Written and directed by the HUAC blacklisted Abraham Polonsky, Force Of Evil is a striking film with an unusual, almost literary, approach to its story.  In a strong performance, John Garfield plays an ambitious, hard-nosed lawyer, Joe Morse, working for a big-time numbers racketeer (Roy Roberts). His weak spot however is his devotion to his loser brother, Leo (Thomas Gomez), who runs a small-time gambling operation. Joe’s attempts to help his brother leads him to question his allegiances, even more so when he meets Leo’s girl-next-door secretary (Beatrice Pearson).

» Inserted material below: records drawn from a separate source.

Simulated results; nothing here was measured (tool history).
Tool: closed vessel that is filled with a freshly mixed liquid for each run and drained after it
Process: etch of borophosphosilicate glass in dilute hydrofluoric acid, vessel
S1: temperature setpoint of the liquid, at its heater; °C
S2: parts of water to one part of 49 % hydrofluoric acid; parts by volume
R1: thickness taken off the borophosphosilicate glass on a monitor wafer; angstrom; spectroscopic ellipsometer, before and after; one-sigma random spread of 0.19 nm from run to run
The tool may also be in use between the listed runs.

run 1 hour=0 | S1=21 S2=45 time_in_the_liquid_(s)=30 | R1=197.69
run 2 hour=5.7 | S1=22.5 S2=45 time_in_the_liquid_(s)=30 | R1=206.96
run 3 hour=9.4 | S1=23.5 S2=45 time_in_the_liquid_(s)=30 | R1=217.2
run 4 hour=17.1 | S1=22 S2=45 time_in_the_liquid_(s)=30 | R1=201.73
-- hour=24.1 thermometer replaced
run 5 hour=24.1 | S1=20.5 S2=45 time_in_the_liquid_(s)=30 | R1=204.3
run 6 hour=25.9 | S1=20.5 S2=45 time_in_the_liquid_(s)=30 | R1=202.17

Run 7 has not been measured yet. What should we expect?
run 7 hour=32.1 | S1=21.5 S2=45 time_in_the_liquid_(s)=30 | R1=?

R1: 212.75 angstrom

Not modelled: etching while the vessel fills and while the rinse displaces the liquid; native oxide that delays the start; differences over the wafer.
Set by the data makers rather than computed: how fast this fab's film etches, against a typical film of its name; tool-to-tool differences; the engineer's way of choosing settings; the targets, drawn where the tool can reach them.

Polonsky only directed a handful of films in a career which stretched into the 1980s and this was his first. It has, as a consequence a certain untutored originality, which sets it apart from the comparable, smoothly realized studio film noir fare of the time. This manifests in some unusual interpretation of the style’s signature lighting arrangements and framings but more especially in its atypically literary dialogue. Unlike many of Hollywood’s blacklisted, Polonsky was a committed Marxist and his script is determined by his clear moral priorities, giving it an allegorical and at times somewhat staged quality with characters uttering lines of an improbably penetrating nature as it depicts Joe’s journey through the underworld’s (Mammon's) moral sink. At times this produces some rather inconsistent, even incongruous behaviour by the characters but this only adds to the film’s idiosyncratic poetics.

Whether or not Force Of Evil is one of the great film noirs, as some have claimed, or. even as the cover of the DVD that I watched had it, quoting Andrew Sarris "one of the great films of the modern American cinema", is a highly debatable point, particularly given its rather pat "social conscience" ending,  but it is certainly an oddity worth checking out. If there is one ground for criticizing the film, it is that there just isn’t  enough screen time given to the wonderful Marie Windsor who plays a silky gangster’s moll to perfection.

FYI: Garfield, whose political inclinations also came under the scrutiny of the HUAC, was apparently responsible for the casting of Pearson, an actress, introduced to the film-going public by this film, as the credits proudly announce, but who made only one more film before returning to the world of theatre.